From mboxrd@z Thu Jan  1 00:00:00 1970
From: James Bottomley <James.Bottomley@HansenPartnership.com>
Subject: Re: [PATCH] scsi_error: do not allow IO errors with certain
 ILLEGAL_REQUEST sense to be retryable
Date: Fri, 02 Dec 2011 15:04:51 -0600
Message-ID: <1322859891.6920.111.camel@dabdike>
References: <1322857889-2623-1-git-send-email-snitzer@redhat.com>
Mime-Version: 1.0
Content-Type: text/plain; charset="UTF-8"
Content-Transfer-Encoding: 7bit
Return-path: <linux-scsi-owner@vger.kernel.org>
Received: from bedivere.hansenpartnership.com ([66.63.167.143]:46745 "EHLO
	bedivere.hansenpartnership.com" rhost-flags-OK-OK-OK-OK)
	by vger.kernel.org with ESMTP id S1751584Ab1LBVFH (ORCPT
	<rfc822;linux-scsi@vger.kernel.org>); Fri, 2 Dec 2011 16:05:07 -0500
In-Reply-To: <1322857889-2623-1-git-send-email-snitzer@redhat.com>
Sender: linux-scsi-owner@vger.kernel.org
List-Id: linux-scsi@vger.kernel.org
To: Mike Snitzer <snitzer@redhat.com>
Cc: linux-scsi@vger.kernel.org, Hannes Reinecke <hare@suse.de>, "Martin K. Petersen" <martin.petersen@oracle.com>

On Fri, 2011-12-02 at 15:31 -0500, Mike Snitzer wrote:
> Thin provisioned LUNs from multiple array vendors have failed WRITE SAME
> (16) w/ UNMAP bit set with ILLEGAL_REQUEST sense.  With additional sense
> 0x24 and 0x26 respectively.
> 
> In both instances the target would always fail the CDB no matter how
> many retries were performed (permanent target failure rather than
> transient path failure).  This resulted in mkfs.ext4's discard of a
> multipath device looping indefinitely while failing paths.

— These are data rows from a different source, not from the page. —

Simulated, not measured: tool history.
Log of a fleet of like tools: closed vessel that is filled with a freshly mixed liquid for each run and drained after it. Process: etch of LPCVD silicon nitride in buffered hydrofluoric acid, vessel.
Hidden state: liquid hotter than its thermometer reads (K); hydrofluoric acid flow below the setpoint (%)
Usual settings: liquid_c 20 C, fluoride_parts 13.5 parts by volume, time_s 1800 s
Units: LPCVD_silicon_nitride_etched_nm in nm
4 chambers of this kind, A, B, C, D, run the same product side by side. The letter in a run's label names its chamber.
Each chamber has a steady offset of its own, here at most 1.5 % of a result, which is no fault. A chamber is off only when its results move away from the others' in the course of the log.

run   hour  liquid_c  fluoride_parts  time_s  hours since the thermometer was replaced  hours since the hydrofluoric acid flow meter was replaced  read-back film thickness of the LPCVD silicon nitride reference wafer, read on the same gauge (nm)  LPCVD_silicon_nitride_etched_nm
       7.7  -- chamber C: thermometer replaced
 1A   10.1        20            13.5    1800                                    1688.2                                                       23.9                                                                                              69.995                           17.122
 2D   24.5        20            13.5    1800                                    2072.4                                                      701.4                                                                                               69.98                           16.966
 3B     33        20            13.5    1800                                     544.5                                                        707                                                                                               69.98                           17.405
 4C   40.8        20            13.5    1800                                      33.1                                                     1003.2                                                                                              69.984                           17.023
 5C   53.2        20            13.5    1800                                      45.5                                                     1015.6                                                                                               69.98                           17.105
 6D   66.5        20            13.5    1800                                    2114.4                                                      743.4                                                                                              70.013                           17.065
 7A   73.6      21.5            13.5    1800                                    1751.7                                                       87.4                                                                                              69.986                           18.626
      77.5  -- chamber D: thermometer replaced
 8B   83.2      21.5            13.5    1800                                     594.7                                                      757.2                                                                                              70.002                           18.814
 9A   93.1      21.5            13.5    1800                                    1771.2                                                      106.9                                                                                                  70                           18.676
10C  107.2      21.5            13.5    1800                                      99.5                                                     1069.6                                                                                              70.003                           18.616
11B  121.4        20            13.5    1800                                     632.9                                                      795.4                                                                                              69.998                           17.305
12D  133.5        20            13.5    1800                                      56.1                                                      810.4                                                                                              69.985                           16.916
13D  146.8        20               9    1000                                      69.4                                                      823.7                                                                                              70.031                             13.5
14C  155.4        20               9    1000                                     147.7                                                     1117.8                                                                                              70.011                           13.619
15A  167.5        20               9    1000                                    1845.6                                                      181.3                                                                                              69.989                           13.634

I don't quite understand this analysis.  ILLEGAL_REQUEST currently
always returns SUCCESS from scsi_check_sense().  That return is
propagated up to scsi_decide_disposition() which causes I/O completion.
We do have another gate for ILLEGAL_REQUEST in scsi_io_completion()
which can retry, but only if it's downshifting the command from _10 to
_6 ... so I don't get where you think the looping is coming from ... the
net effect of your patch is to change the error passed on to the block
layer in blk_end_request() from -EIO to -EREMOTEIO.  So it sounds like
if there is a retry problem it's above SCSI?

James